Collective effort needed to stop youth from joining Islamic State, religious scholars tell cops
Hundreds of Islamic scholars across the world have given fatwas that those working for Islamic State don't represent true Islam.
Hyderabad: The government, law enforcing agencies, religious scholars and media have to work together to stop Indian Muslim youth from getting attracted to terror outfit Islamic State, eminent religious scholars said on Tuesday.
Maulana Sajjad Nomani, Maulana Khalid Saifullah Rahmani and others said fatwas, or edicts, alone can't prevent the youth from joining the ranks and called for going to the root of the problem.
Nomani, who is a member of All India Muslim Personal Law Board, said that leaving the issue of stopping the youth to scholars is not fair.
Stating that injustice is the root of the problem, the scholars said the ulema have to come forward to ensure that the disgruntled youth follow the right path to get justice in a democratic way and in accordance with the constitution.
The scholars were addressing a select gathering of senior police officers and intellectuals at the end of a three-day international conference on life and teachings of Prophet Muhammed.

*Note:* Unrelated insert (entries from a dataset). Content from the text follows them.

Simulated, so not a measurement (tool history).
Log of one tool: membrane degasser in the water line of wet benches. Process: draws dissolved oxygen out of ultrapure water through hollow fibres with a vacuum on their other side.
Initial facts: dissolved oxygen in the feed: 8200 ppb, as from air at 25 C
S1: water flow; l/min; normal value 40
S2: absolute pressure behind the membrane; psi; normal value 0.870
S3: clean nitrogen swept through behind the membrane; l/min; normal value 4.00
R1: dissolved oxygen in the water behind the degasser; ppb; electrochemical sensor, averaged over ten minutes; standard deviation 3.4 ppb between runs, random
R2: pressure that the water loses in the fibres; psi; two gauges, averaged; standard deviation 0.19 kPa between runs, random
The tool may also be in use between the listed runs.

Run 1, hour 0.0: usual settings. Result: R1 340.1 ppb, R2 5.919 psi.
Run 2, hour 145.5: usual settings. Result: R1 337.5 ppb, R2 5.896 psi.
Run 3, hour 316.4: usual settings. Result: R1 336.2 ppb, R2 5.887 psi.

Telangana's Director General of Police Anurag Sharma was among the officers who attended the event, presided over by AIMPLB secretary Maulana Wali Rahmani.
Nomani narrated an incident of Maharashtra's Kolhapur in which some police officials were caught on camera while trying to frame a Muslim youth for alleged links with the IS. If the law enforcing agencies handle the issue like this, it would not be easy to stop the youth, he said.
He pointed out that hundreds of Islamic scholars across the world have given fatwas that those working for Islamic State don't represent true Islam. "They (IS) misunderstood Islam. They are misguided," he said.
The scholar said that IS a strong but misguided reaction to the repression let loose by the international forces and youth from the countries which witnessed severe repression got attracted to the organisation.
But unlike other countries, very few youth in India tried to join IS, he said.
The conference, attended by 300 scholars from India and abroad, passed eight resolutions. "The terror outfits like the ISIS are not even remotely associated with the idea of Islam. Their deeds and actions are absolutely un-Islamic and against humanity," said one of the resolutions.
Stating that Islamic law forbids killing of innocent people, a resolution called upon all to refrain from extremism and unjust use of power.
The conference, hosted by Al Mahadul Aali Al Islami (Institute for research and specialisation in Islamic sciences), decided to prepare and distribute among people literature on the life and ways of Prophet Muhammed.
"Muslims must follow the teachings of Prophet Muhammed and strike to make their live and social conduct according to the exemplary life of the Prophet. Muslims must respect the principles of peaceful interfaith coexistence and equality of human race," said another resolution.
Calling for respect of spiritual leaders of all faiths, the conference demanded a legislation to punish those who hurt religious sentiments through academic syllabi or any media.
It voiced concern that history books in India are tampering with the history and sometimes publishing baseless stories about Prophet Muhammed and his companions. It urged the government to look into the matter seriously and ensure that before publishing any religious matter about any faith, the scholars of those faiths are consulted.